Nope, I can't see anyone with that kind of security training allowing electronic redaction of secure documents.

Posted by: Jon Gallagher | Jul 13, 2004 1:04:08 PM

I think there's a much simpler explanation -- most PCs in the Federal government may barely be capable of running Acrobat. For all the talk about government waste (or more likely because of it), most of their computers are unimaginably ancient compared to what we're used to in the private sector. It was only a few years ago that my wife had a job with the Federal government, and worked on a 286 sitting on a card table, with a Korean-war era office chair to sit on. No exaggeration.

Posted by: Redshift | Jul 13, 2004 2:19:31 PM

I'm sure that they're required to do it this way as there have been some serious problems with computer redactions. Namely, if you redact a Word file, the redacted segments are generally recoverable. Same for a pdf. And probably for a pdfed Word file. Redactions pre-scanning are pretty safe, however.

Posted by: Ethan | Jul 13, 2004 6:43:21 PM

I thought the cool part was the redaction at the top of the title page. WTF?
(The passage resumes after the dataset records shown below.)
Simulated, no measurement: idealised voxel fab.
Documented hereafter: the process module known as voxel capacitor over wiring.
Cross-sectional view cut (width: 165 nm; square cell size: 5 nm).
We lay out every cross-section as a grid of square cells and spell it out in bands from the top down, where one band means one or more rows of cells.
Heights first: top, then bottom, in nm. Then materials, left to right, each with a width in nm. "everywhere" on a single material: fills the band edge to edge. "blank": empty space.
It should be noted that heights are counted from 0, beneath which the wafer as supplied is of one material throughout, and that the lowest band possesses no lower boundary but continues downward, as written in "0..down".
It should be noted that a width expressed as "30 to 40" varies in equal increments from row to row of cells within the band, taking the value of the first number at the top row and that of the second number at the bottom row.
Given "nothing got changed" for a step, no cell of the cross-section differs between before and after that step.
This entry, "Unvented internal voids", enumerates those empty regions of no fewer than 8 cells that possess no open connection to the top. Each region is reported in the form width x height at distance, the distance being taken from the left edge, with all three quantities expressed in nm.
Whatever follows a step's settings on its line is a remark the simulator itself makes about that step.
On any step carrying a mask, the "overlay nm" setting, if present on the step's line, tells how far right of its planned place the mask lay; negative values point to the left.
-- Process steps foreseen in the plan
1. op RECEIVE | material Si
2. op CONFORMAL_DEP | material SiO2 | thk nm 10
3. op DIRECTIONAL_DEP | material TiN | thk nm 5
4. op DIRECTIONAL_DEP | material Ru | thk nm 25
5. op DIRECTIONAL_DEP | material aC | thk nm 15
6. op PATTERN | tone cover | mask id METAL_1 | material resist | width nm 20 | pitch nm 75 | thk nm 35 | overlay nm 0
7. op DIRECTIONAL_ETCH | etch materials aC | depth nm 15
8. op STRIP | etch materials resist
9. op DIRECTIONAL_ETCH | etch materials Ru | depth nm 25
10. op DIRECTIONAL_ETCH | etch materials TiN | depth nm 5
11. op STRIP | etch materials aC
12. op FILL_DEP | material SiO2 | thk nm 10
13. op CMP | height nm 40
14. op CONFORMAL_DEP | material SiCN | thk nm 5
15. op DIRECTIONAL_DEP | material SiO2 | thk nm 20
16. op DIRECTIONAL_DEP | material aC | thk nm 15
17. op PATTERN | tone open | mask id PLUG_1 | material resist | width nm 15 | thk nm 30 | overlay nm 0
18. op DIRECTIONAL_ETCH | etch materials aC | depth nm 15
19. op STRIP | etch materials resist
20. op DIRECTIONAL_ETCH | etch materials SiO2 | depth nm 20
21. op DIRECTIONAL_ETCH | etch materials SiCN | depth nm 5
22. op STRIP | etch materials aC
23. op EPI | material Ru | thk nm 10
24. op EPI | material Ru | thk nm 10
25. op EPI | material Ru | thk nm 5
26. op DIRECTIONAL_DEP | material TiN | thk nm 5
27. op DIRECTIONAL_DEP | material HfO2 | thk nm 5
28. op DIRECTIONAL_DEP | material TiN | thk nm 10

Posted by: serial catowner | Jul 13, 2004 8:08:41 PM

Matthew - I think this qualifies as "close enough for government work."

Posted by: Crank | Jul 15, 2004 1:51:47 PM

This is insane. It is childishly simple to safely delete from a Word document.

The problem is that this is simple in Unix or Linux, assuming you know, say, vim and groff. Basically, one has to delete first EVERYTHING that Word makes invisible, and at this point you have simply a text file. What you delete from a text file is truly deleted -- what you see is what is there. Then you format back so the document looks nice, groff is a relatively easy way to do it. Finally, you convert to pdf format by typing magic word ps2pdf.

OK, so perhaps one needs an adult to do it. I did it on occasion because I avoid using Word, so to edit whocares.doc, I convert it first into whocares.txt, and then I delete irrelevant info like the ownership of the computers on which the document was prepared.

Actually, one can also do almost the same thing with pff file that results from scanning the text. Afterwards, every single delete can look [...], while the file has no trace of what was deleted, how long it was, nothing.

Of course, even indicating what were the places of the deletions is optional.